A 15-year-old Whitestone resident will receive the Boy Scouts’ highest honor after leading a community project that will impact countless U.S. soldiers stationed overseas.
Peter Zirillo collected hundreds of supplies for active duty troops actively serving in the Middle East. The bulk of the items were various toiletries, as well as socks, gum and candy and writing supplies.
The community service project was Zirillo’s final requirement to become an Eagle Scout, the Boy Scouts of America’s highest rank. Since the Eagle Scout award was established in 1912, just 2.01 percent of eligible Scouts have earned the honor, according to Scouting Magazine.
Zirillo, who belongs to local Troop 235, organized a drive in coordination with St. Mel Parish and spread the word by posting flyers in his community. The teen then collected hundreds of supplies at the church on 154th Street in June and, with the help of his family, spent days packing up the supplies in boxes.
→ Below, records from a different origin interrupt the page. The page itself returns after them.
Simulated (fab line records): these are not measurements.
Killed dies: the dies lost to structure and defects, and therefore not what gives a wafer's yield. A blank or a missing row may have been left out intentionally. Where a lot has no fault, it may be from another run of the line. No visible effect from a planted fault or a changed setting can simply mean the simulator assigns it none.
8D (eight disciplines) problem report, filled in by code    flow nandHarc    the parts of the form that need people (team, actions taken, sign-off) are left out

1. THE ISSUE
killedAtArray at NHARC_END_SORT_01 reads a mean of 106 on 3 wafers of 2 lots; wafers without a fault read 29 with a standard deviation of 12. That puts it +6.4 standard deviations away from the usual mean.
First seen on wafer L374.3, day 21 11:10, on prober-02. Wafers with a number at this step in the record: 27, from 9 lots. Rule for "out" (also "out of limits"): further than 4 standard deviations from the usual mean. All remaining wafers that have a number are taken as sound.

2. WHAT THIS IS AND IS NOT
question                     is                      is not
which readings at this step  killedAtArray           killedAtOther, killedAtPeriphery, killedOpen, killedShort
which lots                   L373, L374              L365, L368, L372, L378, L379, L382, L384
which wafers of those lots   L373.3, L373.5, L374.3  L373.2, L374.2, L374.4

Mom Felicia Zirillo said the teen also raised about $1,300, which he used to shop for additional supplies at local wholesale stores.
“I’m really proud of him,” Felicia Zirillo said. “He’s a very hard worker and very organized and he really wanted to do something to give back.”
On June 29, Zirillo and his family handed the supplies over to representatives from the 361st Public Affairs Operations Center in Fort Totten. Assemblymen Ed Braunstein and Ron Kim offered a helping hand during the process.
Zirillo, who will be a sophomore at Archbishop Molloy High School in the fall, said he started out as a Cub Scout with the organization at age 8. He said he will be officially instated as an Eagle Scout by the end of the summer.
“It’s the highest rank in the Boy Scouts, so basically it’s been my end goal,” Zirillo said. “To me, that’s what I wanted to do from a young age. It shows people that you have leadership skills and that you’re able to get things done.”